Digg, YouTube, Slashdot, and many other sites employ user voting to generate collaborative rankings for their content. This is a great idea, but simply counting votes is a horrible way to do it. Fortunately, the fix is simple.
A basic ranking system allows each user to add a vote to the items they like, then builds a “top rated” list by counting votes. The problem with this scheme is that users can only vote on items they’ve seen, and they are far more likely to see items near the top of the list. In fact, anything off the front page may get essentially no views at all — and therefore has virtually no chance of rising to top.
This is rather serious if the content being rated is serious. It’s fine for Digg to have weird positive-feedback popularity effects, but it’s not fine if we are trying to decide what goes on the front page of a news site. Potentially important stories might never make it to the top simply because they started a little lower in the rankings for whatever reason.
Slightly more sophisticated systems allow users to rate items on a scale, typically 1-5 stars. This seems better, but still introduces weird biases. Adding up the stars assigned by all users to a single item doesn’t work, because users still have to see an item to vote on it. Averaging all the ratings assigned to a single item doesn’t work either, because it can push something permanently to the bottom of the list, if the first user to view it rates it only one star.
There are lots of subtle hacks that one can make to try to fix the system, but it turns out there might actually be a right way to do things.
If every item was rated by every user, there would be no problem with popularity feedback effects.
That’s completely impractical with thousands or even millions of items. But we can actually get close to the same result with much less work, if we take random samples. Like a telephone poll, the opinion of a small group of randomly selected people will be an accurate indicator, to within a few percent, of the result that we would get if we asked everyone.
In practice, this would mean adding a few select “sampling” stories to each front page served, different every time. Items can then by ranked simply their average rating, with no skewing due to who got to the front page first. (In fact, basic sampling math will tell us which items have the most uncertain ratings and need to be seen with the highest priority.) In effect, we are distributing the work of rating a huge body of items across a huge body of users — true collaborative filtering, using sampling methods to remove the “can’t see it can’t vote on it” bias.

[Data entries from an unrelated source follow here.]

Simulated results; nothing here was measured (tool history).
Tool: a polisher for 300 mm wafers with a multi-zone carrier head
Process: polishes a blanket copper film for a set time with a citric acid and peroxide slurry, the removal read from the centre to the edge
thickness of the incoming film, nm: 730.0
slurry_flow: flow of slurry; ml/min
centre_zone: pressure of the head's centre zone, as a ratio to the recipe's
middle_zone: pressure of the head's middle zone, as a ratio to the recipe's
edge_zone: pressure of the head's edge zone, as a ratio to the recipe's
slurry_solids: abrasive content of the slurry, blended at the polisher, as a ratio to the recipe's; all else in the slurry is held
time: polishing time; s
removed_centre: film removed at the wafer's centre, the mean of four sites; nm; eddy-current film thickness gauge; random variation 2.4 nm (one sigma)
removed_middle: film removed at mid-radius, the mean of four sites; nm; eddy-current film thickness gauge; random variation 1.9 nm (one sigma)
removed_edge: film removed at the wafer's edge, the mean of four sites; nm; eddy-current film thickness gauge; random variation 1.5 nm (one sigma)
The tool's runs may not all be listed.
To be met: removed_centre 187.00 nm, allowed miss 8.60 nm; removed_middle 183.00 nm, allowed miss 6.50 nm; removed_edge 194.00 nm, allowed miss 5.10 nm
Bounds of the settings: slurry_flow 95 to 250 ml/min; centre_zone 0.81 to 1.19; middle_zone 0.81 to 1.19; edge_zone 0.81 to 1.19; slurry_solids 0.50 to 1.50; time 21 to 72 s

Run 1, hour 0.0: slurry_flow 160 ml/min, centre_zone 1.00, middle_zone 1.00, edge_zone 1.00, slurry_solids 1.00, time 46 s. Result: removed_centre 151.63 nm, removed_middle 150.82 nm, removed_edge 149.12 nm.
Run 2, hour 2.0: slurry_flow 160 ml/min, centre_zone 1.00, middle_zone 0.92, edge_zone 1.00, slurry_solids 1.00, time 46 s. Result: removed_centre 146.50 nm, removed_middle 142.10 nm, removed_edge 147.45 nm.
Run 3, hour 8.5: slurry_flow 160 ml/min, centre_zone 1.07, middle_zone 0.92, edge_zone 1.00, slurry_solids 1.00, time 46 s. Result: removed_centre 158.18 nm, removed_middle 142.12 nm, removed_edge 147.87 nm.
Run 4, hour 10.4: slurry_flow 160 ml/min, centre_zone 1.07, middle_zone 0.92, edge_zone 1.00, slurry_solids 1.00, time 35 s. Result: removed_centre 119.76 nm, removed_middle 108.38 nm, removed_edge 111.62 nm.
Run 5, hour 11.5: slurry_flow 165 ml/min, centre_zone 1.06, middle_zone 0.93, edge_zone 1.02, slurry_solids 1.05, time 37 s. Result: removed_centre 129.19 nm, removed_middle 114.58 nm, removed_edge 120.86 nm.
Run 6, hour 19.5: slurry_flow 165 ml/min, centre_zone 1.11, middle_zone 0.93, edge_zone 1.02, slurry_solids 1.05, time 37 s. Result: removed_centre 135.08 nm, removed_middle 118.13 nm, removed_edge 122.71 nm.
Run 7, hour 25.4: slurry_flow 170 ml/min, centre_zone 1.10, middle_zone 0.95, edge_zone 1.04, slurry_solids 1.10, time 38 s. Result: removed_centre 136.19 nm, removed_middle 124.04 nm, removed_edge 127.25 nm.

This is not an end-all solution to the problem of distributed agenda-setting. User ratings are not necessarily the ideal criterion for measuring “relevance.” One problem is that not every user is going to take the trouble to assign a rating, so you will only be sampling from particularly motivated individuals. Other metrics such as length of time on page might be better — did this person read the whole thing?
Even more fundamentally, it’s not clear that popularity, however defined, is really the right way to set a news agenda in the public interest.
However, any attempt to use user polling for collaborative agenda setting needs to be aware of basic statistical bias issues. Sampling is a simple and very well-developed way to think about such problems.
7 thoughts on “Rating Items by Number of Votes: Ur Doin It Rong”
All I ask is that I be invited to be a beta tester!
This is brilliant work, Jonathan. I think you can provide some motivations for voting by keeping analytics of when people bother to vote as well as how often they trend with the eventual consensus. A vote on a site like this is essentially a guess as to what other people find interesting, and I’m guessing people would find it interesting to know how often and about what topics they’re right.
There’s also the truism that people without much of a strong opinion can safely keep silent on their ambiguous feelings without biasing the sample.